Why Young and Old Need Each Other
So why did the young people rejoice? Because Babylon was all they had known. They had never seen Solomon’s temple, didn’t remember its glory and hadn’t witnessed its destruction. All they knew about that, they had heard from their parents and their parents’ friends. The older generation told them tales of the glorious olden days. But they knew none of it by experience. So when they saw the temple foundation relaid, to them it was an amazing answer to prayer. It was the closest thing to a temple they had ever seen, and they saw no reason to weep. This was a time to celebrate the goodness of the Lord.

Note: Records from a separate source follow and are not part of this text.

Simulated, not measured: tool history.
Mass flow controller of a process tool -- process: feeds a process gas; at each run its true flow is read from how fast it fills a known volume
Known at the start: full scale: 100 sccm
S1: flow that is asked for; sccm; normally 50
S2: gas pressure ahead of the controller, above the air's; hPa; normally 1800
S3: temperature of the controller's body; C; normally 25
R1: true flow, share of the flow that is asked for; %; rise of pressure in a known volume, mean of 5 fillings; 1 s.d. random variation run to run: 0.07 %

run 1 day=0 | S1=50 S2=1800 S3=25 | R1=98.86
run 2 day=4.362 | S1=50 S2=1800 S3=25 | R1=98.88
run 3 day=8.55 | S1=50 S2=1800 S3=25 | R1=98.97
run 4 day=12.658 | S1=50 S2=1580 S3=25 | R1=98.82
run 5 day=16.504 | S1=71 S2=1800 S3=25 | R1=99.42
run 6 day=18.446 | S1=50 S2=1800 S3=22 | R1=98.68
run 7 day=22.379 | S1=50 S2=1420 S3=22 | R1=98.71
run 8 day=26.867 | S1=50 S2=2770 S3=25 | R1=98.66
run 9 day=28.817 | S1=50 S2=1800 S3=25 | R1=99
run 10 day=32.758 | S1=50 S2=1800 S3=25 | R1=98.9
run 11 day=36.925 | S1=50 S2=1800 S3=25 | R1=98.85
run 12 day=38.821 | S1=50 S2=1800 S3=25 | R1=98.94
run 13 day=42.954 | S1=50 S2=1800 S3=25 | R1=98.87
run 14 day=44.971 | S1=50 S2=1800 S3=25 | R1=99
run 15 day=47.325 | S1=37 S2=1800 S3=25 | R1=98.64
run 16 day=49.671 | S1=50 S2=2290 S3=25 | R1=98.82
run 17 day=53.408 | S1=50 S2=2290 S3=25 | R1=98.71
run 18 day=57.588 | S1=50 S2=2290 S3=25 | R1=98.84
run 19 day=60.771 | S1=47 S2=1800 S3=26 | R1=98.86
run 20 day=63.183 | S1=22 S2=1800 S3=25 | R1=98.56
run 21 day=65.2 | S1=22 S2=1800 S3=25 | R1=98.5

But I do not think we should be overly hard on the old folks. They remembered how good things had been, and they recalled what had been lost through disobedience. It was well that they should weep, and even better that they should pass on the lessons learned through bitter experience many years earlier. It is still true today:
The young need the old to remind them of the past.
The old need the young to encourage them about the future.
Four Life Lessons
As we stand back and survey this amazing, touching episode, four lessons stand out to help us overcome the disappointments of life.
A. Yield your memories and your dreams to the Lord.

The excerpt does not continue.